Equitable access to public spaces is central to our civic life and democracy. We can’t let the threat of terrorist attacks or mass shooters turn our public spaces into inaccessible fortresses. To protect our people and economy, cities instead need thoughtful, designed security solutions that balance the need for openness with the management of risk.
At Open to the Public: Rethinking Security & Access in Public Space, an event organized by the American Society of Landscape Architects (ASLA) and National Capital Planning Commission (NCPC) at the Navy Memorial museum in Washington, D.C., Roxanne Blackwell, co-interim CEO of ASLA, said “it’s important that we live safely yet still feel free.”
In a presentation, Susan Silberberg, an urban designer and lecturer at MIT, said there is ample research on what makes good public spaces — they are designed for the human scale, beautiful, create connectivity and access. “So how does the need for security impact that?”
With her graduate urban planning students at MIT, Silberberg decided to find out. Undertaking a study of security measures in the Boston Financial District in the wake of the 2013 Boston Marathon bombings, she found “there was loss of use of some public space.” Slowly, “temporary, permanent, designed, and ad-hoc” security barriers accrued over time to “erode movement through public spaces.”
Silberberg said there were mass shootings in 253 American cities in the first 8 months of 2019 alone. Most of these occurred in “third places,” which are defined as neither home or work. These are the public and private places where people congregate.
One result of these attacks is a growing security arms race among cities. There is the perception that “if New York City is more secure than Boston,” for example, companies may be more likely to move operations there. “There is a sense of peer pressure.”
Lawyers want to reduce any liability, so more and more security measures go in. Security is also “big business.” Public and private entities are “blitzed with security products,” and the message from them is “if you don’t do this for your clients, you are at fault.”
For Silberberg, the issue is there are many actors working on securing the public realm but not in a coordinated way. The result is a hodgepodge of private and public measures that reduce access.
Instead, she called for “all security measures to improve the design and experience of public spaces.” As an model, she pointed to the Dr. A.H. McCoy Federal Office in Jackson, Mississippi, which is both safe and aesthetically appealing (see image above).
Other recommendations included: pedestrianize the public realm to reduce car access, so that terrorists can’t drive vehicles or vehicular bombs into crowds. Use street ambassadors, like you find with some local business improvement districts, who can keep an eye on things, rather than unwelcoming security or police officers. Design spaces that invite engagement through public art and technology, which encourage people to notice their surroundings and other people more.
Richard Cline, principal deputy director, Federal Protective Service, U.S. Department of Homeland Security, is in charge of guarding one million federal employees across the federal government. Cline said in the past year there have been some 130 attacks on federal buildings, resulting in more than 100 injuries. Some 50 serious plots have been averted.
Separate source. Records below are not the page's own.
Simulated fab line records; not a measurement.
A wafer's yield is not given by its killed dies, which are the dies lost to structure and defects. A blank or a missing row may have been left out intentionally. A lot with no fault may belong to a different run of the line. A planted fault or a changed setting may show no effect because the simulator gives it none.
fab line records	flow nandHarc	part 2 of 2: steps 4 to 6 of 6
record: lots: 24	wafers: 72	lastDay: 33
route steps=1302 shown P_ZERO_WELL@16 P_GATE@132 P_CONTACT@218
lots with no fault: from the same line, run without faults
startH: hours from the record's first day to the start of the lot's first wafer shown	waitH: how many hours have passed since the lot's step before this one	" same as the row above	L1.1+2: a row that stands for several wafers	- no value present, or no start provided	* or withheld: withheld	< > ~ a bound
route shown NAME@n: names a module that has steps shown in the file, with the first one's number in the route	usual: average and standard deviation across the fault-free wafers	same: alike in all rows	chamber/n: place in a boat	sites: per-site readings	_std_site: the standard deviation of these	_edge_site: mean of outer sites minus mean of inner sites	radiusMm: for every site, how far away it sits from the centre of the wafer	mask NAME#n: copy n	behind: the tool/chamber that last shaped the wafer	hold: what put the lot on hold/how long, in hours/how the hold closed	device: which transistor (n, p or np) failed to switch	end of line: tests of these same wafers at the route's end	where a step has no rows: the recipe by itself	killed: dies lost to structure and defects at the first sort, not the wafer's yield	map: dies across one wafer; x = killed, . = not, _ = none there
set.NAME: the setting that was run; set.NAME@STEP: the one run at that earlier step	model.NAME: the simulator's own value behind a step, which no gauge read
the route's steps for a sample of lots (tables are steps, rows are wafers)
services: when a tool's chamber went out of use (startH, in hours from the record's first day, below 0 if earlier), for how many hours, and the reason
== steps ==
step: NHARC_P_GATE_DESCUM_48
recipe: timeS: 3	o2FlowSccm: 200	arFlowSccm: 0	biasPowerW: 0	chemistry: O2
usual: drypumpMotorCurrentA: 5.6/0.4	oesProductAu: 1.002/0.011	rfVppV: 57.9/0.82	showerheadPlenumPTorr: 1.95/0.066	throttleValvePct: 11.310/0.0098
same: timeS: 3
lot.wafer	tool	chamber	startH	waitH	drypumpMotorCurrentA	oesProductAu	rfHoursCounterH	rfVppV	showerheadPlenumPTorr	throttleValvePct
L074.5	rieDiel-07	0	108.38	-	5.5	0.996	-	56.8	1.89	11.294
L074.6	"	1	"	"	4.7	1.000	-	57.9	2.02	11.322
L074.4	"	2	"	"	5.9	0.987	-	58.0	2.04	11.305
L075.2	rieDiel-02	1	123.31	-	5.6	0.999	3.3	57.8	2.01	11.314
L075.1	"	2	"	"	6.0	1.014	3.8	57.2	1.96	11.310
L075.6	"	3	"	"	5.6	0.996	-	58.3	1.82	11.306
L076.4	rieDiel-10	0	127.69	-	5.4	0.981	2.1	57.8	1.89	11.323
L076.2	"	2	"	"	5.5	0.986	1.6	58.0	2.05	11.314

In the Pacific northwest, political demonstrations turn violent. “Some 30-plus climate change related protests have resulted in demonstrators throwing rocks at windows of federal buildings.” In the Northeast, the primary threat comes from foreign terrorist organizations. And across the country, there is a threat from lone shooters who are angry with the government for some reason, perhaps for a denial of benefits.
For each federal government facility, which are managed by the General Services Administration (GSA), his team will conduct a threat assessment and determine the appropriate security needed. Level 5 security is reserved for facilities like the Central Intelligence Agency and the Pentagon, while level 1 could be applied to a local Social Security Administration or postal office.
Cline said particularly in Washington, D.C., “we can’t help people by just setting up more jersey barriers; we need better solutions. People are coming to D.C. to see democracy.”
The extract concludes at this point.